I earn 7o% more than I did a year ago, thanks to WAGER

Truth: All it takes is a few words and the courage to act on them to change your life. I learned that just over a year ago.
I’d been working at the same company for 7 years, and I knew I was underpaid. I was at Director level, managing marketing and advertising for some of the world’s best-known brands, when my boss hired a new boss for me, placing a level between herself and me. He wasn’t a fit from the start, so I was tasked with covering for his shortcomings in every way, and this continued for more than a year.
Finally, I approached my boss and told her, “You hired this person as a figurehead and now you’re asking me to do his work.” She knew this.Then I discovered that he was making double my salary. During this time, I was working harder than ever, traveling up to 40 weeks a year and sacrificing my mental and emotional health to be what I perceived to be the best at my job.
My personal reckoning
Around that time, Cindy Carson invited me to a focus group on what would become Wager. I listened to an incredibly successful lawyer tick off all the elements of her current role that she had negotiated. Then she said something that’s become the biggest inflection point of my life so far.

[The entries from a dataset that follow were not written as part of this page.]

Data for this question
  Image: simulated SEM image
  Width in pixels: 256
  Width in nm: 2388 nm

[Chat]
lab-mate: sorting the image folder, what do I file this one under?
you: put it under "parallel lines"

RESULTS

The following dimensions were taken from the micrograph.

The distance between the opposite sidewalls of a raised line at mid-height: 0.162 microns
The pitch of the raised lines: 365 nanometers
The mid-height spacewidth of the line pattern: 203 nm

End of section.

This smart, confident woman said, “I don’t care if they’re offering you a million dollars. You tell them, ‘This is not what I was expecting.’”
At that point, I knew I had to leave my job. This whole job was not what I was expecting, I thought to myself. I can’t work for a company that’s asking me to deliver without the salary, position and title I deserve. Gender or age shouldn’t be governing factors in determining salary, if the job expectations are identical, and this wasn’t something I was willing to stand for.
Getting comfortable with asking about my friends’ paychecks
A friend reached out with an opening for a role I was interested in, yet I had no idea what it paid. She couldn’t provide salary direction because the company’s policy was to handle that separately. I called my friend at another company in a similar role who’d always encouraged open dialogue on salary negotiations, and asked her--“I need to know exactly what your compensation package is so I can ask for what I deserve.”
She broke down her salary, bonus and equity. She even told me what she intended to ask for when making the case for her next promotion. Wanting another data point, I approached another friend who was an executive at a digital publishing company She told me exactly what to ask for, which included a robust salary, increased based, bonus and equity:
+ 30 percent more base than I was making
+ 20 percent bonus
+ 20-30 percent of the combined bonus and base in equity
All together, this came out to nearly 70% over my current comp. I looked at her like she was crazy. My friend shrugged and told me, “Are you going to tell me you’re not worth it?”
I knew I needed to ask for this. Not just for me, but for all women trying to earn their worth. Through chatting with others during my Wager salary conversations, I was acutely aware of how much our own behavior acutely affects other women. If I didn’t ask for this, how would other women rise?
Negotiating for more--and helping women everywhere rise
I got the job! And they gave me exactly what I asked for. But, I knew better. So on the call with the recruiter, I said, “Thanks so much, I really appreciate it, but this isn’t what I was expecting. I want this job. It makes a lot of sense for me. I need this to be 100% right for me to know I’m doing what’s best for my career and your company.”
He got back to me within an hour--bumping up my equity 20 percent.
I was elated. It was difficult to tell my boss, and they tried to convince me to stay. But what does it say that the first time they asked what they could do for me was when I was walking out the door? Sadly, this is the case at a lot of companies. There are so many people, especially women, who don’t realize they’re fundamentally being devalued. They build a thick skin and rationalize, “This just a cost of entry.”
We all need to own how much we bring to the table and insist that our compensation reflects that--not after another decade or two of working, but now, while you’re giving them all you’ve got. We need to find productive ways of fighting for our worth and know that the decisions we make impact other people who look like us.